Deputy News Editor
Zimbabweans should have a mindset shift and consider using locally-available financial resources, instead of waiting for foreign funds to implement projects like road construction and power generation.
This was said by Public Service, Labour and Social Welfare Minister Professor Paul Mavima during the National Social Security Authority (NSSA) annual general meeting last week.
Prof Mavima said it was disappointing that the previous administration waited for three years to get a US$100 million loan facility for small-scale gold miners, when such funds could have been raised locally.
“Sometimes I think as Zimbabweans we tend to forget, generally, about, the resources we have locally. We almost always want to look elsewhere for resources that can turnaround this country,” said Prof Mavima.
“There was a time when I was talking to one of my Cabinet colleagues and he told me that they had been waiting for more than three years, that was in the old dispensation, for a loan facility from China of about US$100 million in order to ramp up productivity in the small-scale sector of gold, and they kept waiting, waiting, waiting until they realised that money was not coming.
“And I asked him were there no local resources that could have been used for that purpose? After all, US$100 million is not that much of a resource, and given the nature of gold mining, as one of our biggest foreign currency earners, that would be a worthwhile investment and we could start generating resources for ourselves.”
Prof Mavima said it was not just NSSA’s balance sheet of over $1 billion that could be used to fund local infrastructure projects, but many other source of finance.
According to NSSA’s 2018 financial results, the authority’s total assets rose from US$1,37 billion in 2017 to US$1,6 billion in 2018.
Prof Mavima said such resources could be used for national development, instead of lying idle in the bank.
“Whilst we say prudence, prudence, prudence, but use those resources (for the development of the country),” he said.
“I have been told that you (NSSA) currently have a glut of cash. You had a moratorium on investments and therefore NSSA money is sitting in bank accounts, and every day it is losing value and there are lots of investment projects that you could embark on, prudent investments which could help the development and turnaround of this country, instead of waiting for foreign direct investment (FDI) to come.”

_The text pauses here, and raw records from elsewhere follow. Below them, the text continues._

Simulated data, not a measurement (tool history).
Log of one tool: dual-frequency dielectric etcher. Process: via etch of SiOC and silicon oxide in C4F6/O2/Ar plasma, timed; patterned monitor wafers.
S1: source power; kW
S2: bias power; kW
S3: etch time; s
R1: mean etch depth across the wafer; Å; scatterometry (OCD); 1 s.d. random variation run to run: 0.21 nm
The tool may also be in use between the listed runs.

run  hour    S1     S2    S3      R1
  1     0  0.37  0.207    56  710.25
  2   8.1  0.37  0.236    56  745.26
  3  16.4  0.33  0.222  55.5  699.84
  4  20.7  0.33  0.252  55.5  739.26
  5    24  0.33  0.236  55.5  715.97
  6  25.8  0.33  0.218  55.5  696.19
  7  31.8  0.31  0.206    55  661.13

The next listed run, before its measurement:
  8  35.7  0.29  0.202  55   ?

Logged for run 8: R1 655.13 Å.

Prof Mavima challenged the NSSA board to explore opportunities that will see the authority delivering value to pensioners through profitable investments.
NSSA holds 100 percent stake in the National Building Society (NBS), 67 percent in the Rainbow Tourism Group, 69,44 percent in First Mutual, 35,13 percent in FBC Holdings Limited, 35,09 percent in Fidelity Life Assurance Limited and 20,57 percent in OK Zimbabwe, among others.
But Prof Mavima believes there is scope for more profitable investments that the NSSA board could pursue and generate more revenue for pensioners.
“The first charge is prudence,” he said. “The second charge is ‘let’s do whatever is possible to invest in ways that give value to the pensioners’ but contributing to the general turnaround of this economy, and we can’t wait.
“It is the Government’s expectation that NSSA, given the size of its balance sheet and the long-term nature of its savings, should play a key role in promoting Vision 2030, through investing in projects that deliver wider positive economic and social impact such as job creation, poverty alleviation, health and enhanced social security coverage.
“This should, of course, be done within a fiduciary and market-return context that achieves fair return on contributors’ funds and also promotes long-term sustainability of NSSA and its schemes.”
Vision 2030 targets to turn the country into an upper middle income economy by 2030, premised on good governance, macro-economic stability, inclusive growth, infrastructure and utilities and social development.
The Government is making concerted efforts to stimulate production across various sectors and has declared 2020 as the year of production following the transition from austerity to prosperity.
NSSA is mandated by the NSSA Act and supporting legislation to provide a safety net to vulnerable members of society through social security and promoting occupational safety and health.